Thursday, June 07, 2007

Real children # 3

Visiting a class as a substitute teacher and as an author are really different! I have now done both – and after my first whole with a 4th-grade class, I don’t know whether I’m more admiring of public school teachers or appalled at the textbooks and workbooks they have to use ….I thought those dreary social studies books were a thing of the past, but one of the items on the lesson plan the teacher had left was a chapter from a book called The Connecticut Adventure.

I remembered substitute time as party time (that hadn’t changed, either). I had brought my digital camera, and whenever everyone behaved for 10 minutes straight, someone got to take a picture. When chaos broke out, the clock started over again. The girls ALL took pictures of each other—either the whole group or their best friends. The boys all took pictures of objects. I especially loved this:



It was taken by a boy who seemed smart and super-bored by school and I can’t say that I blame him. It was sad: all that money spent on the school – 18 kids per class, a teacher who is obviously great ( not me, their regular teacher!), special ed teachers and aides and computer labs…..and so much of what they were learning was so boring! But at least every school day includes 45 minutes of independent reading and they all love that, and they can all read.

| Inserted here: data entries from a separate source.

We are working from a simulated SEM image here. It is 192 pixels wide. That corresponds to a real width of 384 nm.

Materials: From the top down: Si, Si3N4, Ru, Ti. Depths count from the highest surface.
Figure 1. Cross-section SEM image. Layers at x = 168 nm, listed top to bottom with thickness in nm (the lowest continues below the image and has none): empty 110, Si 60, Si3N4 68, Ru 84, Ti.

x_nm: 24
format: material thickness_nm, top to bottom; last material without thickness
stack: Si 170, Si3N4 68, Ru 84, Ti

I took that picture (and yes, those are BRGs books they are reading -- I brought in a big stack of them -- and they were all well-loved: somewhat to my surprise, one boy read Anna's Three Little Kittens out loud to all his frieds, giggling -- and wrote down her name very carefully so he could order the book! Not surprisingly (4th grade is the age I'd expect for this one), another boy wrote Meghan a fan letter and drew an alien.....the book the girl has spread open on her desk is Linda's Magic Hoofbeats.

They were such great kids!


It's too bad that they don't get more intellectual stimulation at school. If *I* ran the circus I'd let the teachers choose their own materials (you KNOW by looking at those text books that a commitee picked them out!) and have people come in and visit a lot: not just artists and writers but scientists and mathematicians and historians -- people who are passionately interested in what they do and can pass that on to kids.

4 comments:

alvinaling said...

What a great idea to have the kids take pictures! Gives them incentive to behave AND be creative!

Frank Dormer said...

As a teacher, I have to get written permission from parents to photograph their children, and further permission to post those images in any format, including the web.

FYI,

Frank
frankwdormer.com

Meghan McCarthy said...

Libby, you should run the circus!

meghan

Anonymous said...

Ah, but they can't let the teachers rule the school and choose what to teach. The poor school has to have every kid pass the "No Child Left Behind" tests or else the school fails.

No time can be spent on things to stimulate brains. No money can be spent on making school exciting for the smart ones.

Nope. All effort has to be expended on bringing every kid up to some committee's idea of "average." and then when the school meets that, they have to improve that score every year or be thought of as failing.

Have mentally retarded in your school? too bad. get them up to speed or else. Have the slow kids made tremendous advances? too bad. it's still not enough because they didn't pass the test.

Teach to the test. teach to the test.
No wonder most of the kids are bored.

And they don't have time for guest speakers.

(except for career day when they shuffle 18 groups of 6 kids each for 20 minutes at a time in front of every working parent volunteer who offered to talk about their job-- making you lose your voice by the end of the day because you tried to talk above the noise of the other groups in the gym where it was held.)